October 27, 2008 at 7:21 am
I continue to think that a complete statement of the problem coming from the OP has yet to occur. There is no written description of the EXACT process to follow for any given record within a group of A's. I'm not even sure the OP knows what he wants.
Dan - PLEASE provide a COMPLETE description of EXACTLY how to handle ANY GIVEN RECORD within a set of A's, that will give the CORRECT RESULT, regardless of the input, and TAKES INTO ACCOUNT ALL POSSIBLE INPUTS. The description needs to be written, and it needs to leave absolutely NO ROOM for doubt about what the words mean. I'm thoroughly convinced at this point that this problem will not be solvable until we understand what you want in the EXACT SAME way that YOU understand it. We need to be able to read the description and come away without any questions. So far, every description you've provided has left any of a number of questions, and some of the behavior you're asking for in producing the correct result could only be a result of an inconsistent set of rules or some other undisclosed rule that we haven't seen you post as yet. Make NO assumptions, ok?
Steve
(aka smunson)
:):):)
Steve (aka sgmunson) 🙂 🙂 🙂
Rent Servers for Income (picks and shovels strategy)
October 27, 2008 at 7:23 am
Or... the even more elusive question... what on earth the end goal of this thing really is. Part of the reason we are unable to come up with any good set based approach is because I don't think anyone (with the possible exception of yourself) really understands what you're trying to do here.
October 27, 2008 at 4:28 pm
This thread is still going !!?!! I'm sorry to have missed all the fun, but I'm feeling lucky, so I'll try again. If the results are correct, then someone else can make it go faster. From what I've read, there are only two things to identify:
1. The rows where the Code column "breaks" to a new code, which doesn't include the first row in the table.

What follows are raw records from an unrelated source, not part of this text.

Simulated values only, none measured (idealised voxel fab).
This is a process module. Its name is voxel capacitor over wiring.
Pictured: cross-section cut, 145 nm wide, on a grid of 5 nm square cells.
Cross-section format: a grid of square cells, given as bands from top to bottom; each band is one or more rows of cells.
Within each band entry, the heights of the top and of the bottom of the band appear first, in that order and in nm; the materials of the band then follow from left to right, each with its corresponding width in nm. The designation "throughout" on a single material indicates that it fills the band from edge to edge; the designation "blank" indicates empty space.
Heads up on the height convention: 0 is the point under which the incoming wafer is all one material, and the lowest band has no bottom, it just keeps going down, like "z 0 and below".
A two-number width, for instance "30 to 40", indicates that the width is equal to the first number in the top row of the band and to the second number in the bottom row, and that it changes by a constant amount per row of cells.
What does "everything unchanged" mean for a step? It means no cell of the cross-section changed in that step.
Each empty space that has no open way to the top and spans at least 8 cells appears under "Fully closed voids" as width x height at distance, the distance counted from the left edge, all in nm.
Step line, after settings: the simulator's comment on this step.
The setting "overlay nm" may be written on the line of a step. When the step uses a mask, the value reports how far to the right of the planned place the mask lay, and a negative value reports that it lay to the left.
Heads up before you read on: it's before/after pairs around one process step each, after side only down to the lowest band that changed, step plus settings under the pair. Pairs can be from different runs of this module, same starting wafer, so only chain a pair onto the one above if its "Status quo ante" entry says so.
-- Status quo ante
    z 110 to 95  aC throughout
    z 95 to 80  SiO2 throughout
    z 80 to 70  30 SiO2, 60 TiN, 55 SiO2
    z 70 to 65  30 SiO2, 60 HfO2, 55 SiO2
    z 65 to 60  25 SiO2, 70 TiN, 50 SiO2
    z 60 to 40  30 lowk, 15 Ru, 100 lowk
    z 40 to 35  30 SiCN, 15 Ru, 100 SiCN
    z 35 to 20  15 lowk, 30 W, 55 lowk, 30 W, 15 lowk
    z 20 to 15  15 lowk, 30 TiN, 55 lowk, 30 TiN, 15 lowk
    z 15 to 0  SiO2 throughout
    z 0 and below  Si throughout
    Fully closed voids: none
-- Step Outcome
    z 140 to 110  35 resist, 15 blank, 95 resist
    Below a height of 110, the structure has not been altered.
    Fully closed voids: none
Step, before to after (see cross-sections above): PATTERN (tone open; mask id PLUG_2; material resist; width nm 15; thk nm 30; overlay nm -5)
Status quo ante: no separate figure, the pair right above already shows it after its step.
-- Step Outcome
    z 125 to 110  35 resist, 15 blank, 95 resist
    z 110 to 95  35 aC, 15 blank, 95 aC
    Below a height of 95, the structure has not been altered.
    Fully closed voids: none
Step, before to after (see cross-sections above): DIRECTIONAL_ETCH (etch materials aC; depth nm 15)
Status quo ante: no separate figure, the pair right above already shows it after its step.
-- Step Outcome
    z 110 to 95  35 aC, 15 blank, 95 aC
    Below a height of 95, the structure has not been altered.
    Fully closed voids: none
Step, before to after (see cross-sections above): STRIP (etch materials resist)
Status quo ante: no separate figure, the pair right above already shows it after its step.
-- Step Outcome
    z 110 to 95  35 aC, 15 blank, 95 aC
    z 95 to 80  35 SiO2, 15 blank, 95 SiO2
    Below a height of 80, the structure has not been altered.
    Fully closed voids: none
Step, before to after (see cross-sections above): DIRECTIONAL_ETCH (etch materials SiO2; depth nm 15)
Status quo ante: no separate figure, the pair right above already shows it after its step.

2. Any duplicates (same Key, Locale and Code) within the range between breaks, OTHER than the first row in each set of duplicates.
So anyway, here goes.
============================================
CREATE TABLE #TempTable
( SeqID int identity(1,1) primary key
,RowID int
,RowKey varchar(1000)
,Locale varchar(10)
,Code char(1)
)
INSERT INTO #TempTable
SELECT 1 as rowID,'1','en','A' UNION ALL
SELECT 2,'1','en','A' UNION ALL
SELECT 5,'1','en','C' UNION ALL
SELECT 7,'1','en','A' UNION ALL
SELECT 8,'1','zh','A' UNION ALL
SELECT 10,'1','en','A' UNION ALL
SELECT 11,'1','zh','A' UNION ALL
SELECT 20,'1','en','D' UNION ALL
SELECT 21,'1','en','D'
order by rowID -- be sure to order by rowID
select * from #temptable
;with cte1 as -- identify breaks
(select t1.code,t1.rowid
from #temptable t1
left join #temptable t2 on t1.seqID = t2.seqID+1
where t1.code <> t2.code
)
,cte1a as -- include first row for ranging purposes
(select top 1 code,rowID
from #temptable
union all
select * from cte1)
,cte2 as -- identify ranges for duplicates
(select c1.code,c1.rowid as minRow,isnull(min(c1a.rowID)-1,c1.rowid+1) as maxRow
from cte1a c1
left join cte1a c1a on c1a.code <> c1.code and c1a.rowID > c1.rowID
-- where c1.code = 'A'
group by c1.code,c1.rowID
)
,cte3 as -- identify duplicates
(select c.minrow,max(rowid) as dupID,t.rowKey,t.locale,c.code
from #temptable t
cross join cte2 c
where t.rowid >=minRow and t.rowID <= maxRow
group by c.minRow,t.rowKey,t.locale,c.code
having count(*) > 1
)
,cte4 as
(select dupID as rowID
from cte3
union all
select rowID
from cte1
)
select distinct c.rowID,t.rowkey,t.locale,t.code
from cte4 c
join #temptable t on c.rowID = t.rowID
order by c.rowID
drop table #temptable
__________________________________________________
Against stupidity the gods themselves contend in vain. -- Friedrich Schiller
Stop, children, what's that sound? Everybody look what's going down. -- Stephen Stills
October 27, 2008 at 5:42 pm
bhovious (10/27/2008)
1. The rows where the Code column "breaks" to a new code, which doesn't include the first row in the table.2. Any duplicates (same Key, Locale and Code) within the range between breaks, OTHER than the first row in each set of duplicates.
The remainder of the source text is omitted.